Heather Dubrow isn’t having it when it comes to comments about her youngest daughter Coco Dubrow.
“So proud to be with Kat & Coco at the Mother/Daughter luncheon! Here are some pics with our besties big and small! Amazing job @ncljrsnb and an incredible cause! #highhopes #charity,” Heather captioned the set of photos.
However, some of Heather’s Instagram followers didn’t understand why Coco was dressed in a cool lavender tux with a pink bowtie and Vans instead of a dress and heels like her Mom and sister.

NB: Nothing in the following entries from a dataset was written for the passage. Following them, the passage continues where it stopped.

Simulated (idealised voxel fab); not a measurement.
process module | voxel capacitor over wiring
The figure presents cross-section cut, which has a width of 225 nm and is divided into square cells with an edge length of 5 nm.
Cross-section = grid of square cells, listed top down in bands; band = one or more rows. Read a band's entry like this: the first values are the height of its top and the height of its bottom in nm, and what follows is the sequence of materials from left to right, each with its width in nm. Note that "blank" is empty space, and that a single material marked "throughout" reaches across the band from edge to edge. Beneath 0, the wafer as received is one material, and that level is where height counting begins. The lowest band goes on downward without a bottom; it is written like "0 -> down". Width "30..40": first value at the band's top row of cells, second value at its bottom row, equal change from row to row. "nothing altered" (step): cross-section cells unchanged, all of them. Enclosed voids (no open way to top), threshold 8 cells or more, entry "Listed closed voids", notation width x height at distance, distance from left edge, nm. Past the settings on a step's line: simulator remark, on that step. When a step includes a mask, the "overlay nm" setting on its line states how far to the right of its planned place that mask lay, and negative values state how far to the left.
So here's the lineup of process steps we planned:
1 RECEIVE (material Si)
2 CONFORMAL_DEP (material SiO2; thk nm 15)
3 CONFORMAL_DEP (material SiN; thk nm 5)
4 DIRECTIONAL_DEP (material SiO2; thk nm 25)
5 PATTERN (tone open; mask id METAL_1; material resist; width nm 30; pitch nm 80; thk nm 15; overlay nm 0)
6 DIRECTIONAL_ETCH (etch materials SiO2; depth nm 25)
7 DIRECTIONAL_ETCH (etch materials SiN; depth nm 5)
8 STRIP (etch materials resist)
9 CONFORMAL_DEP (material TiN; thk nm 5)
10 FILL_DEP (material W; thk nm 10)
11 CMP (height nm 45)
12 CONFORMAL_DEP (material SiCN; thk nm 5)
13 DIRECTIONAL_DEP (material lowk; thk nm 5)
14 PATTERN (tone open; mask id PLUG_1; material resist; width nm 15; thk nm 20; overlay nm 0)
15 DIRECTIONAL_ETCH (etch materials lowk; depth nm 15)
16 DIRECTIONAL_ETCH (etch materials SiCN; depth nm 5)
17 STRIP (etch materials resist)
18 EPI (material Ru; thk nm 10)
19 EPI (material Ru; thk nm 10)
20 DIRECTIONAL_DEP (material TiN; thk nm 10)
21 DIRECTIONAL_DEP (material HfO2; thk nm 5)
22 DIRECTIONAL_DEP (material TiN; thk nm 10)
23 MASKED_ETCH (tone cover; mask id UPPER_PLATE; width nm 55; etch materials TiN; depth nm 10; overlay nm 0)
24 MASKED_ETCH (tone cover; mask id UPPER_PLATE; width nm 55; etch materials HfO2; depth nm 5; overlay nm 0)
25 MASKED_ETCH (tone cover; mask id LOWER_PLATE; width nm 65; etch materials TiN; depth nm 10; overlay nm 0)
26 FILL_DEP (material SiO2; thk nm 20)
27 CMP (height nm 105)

Fans quickly began questioning Coco’s outfit choice and her sexuality. For the record, Coco is 9 and seems to enjoy dressing in tomboy style, which is pretty normal for many children.
While Heather did not feed the trolls by responding to their baited comments on Instagram, she did address them on her podcast, Heather Dubrow’s World.
“First of all, um, why do you care? Who’s talking about a child on social media like that”, Heather questioned. As for those unsettling remarks, Heather calls them “incredibly unenlightened”.
Heather is also making it clear that she isn’t here for people shaming her child or making assumptions about her 9-year-olds sexuality.
“I love [the suit] and I have news for you. I don’t care if [Coco] likes girls, boys, both, none.” Heather continued, “I don’t care who or what she likes as long as she’s a good, functioning, happy, independent, amazing, human being. That is all I care about. And she loved her suit so much.”
Thankfully, not all the comments about Coco’s ensemble were negative. Heather acknowledged the support for Coco’s outfit since she picked it out herself.
“Still, not all of the feedback on Coco’s look was negative. ‘A lot of people wrote a comment that I love, which was saying clothing doesn’t have gender, it’s just clothing’,” Heather admitted.
I think Coco looks completely adorable! She’s a kid let her dress how she wants to. I love how Heather handled this situation.
Thoughts on the comments about Coco? How would you address someone who shamed how your kid dresses? Did Heather handle the situation the right way? Should criticizing children be off limits?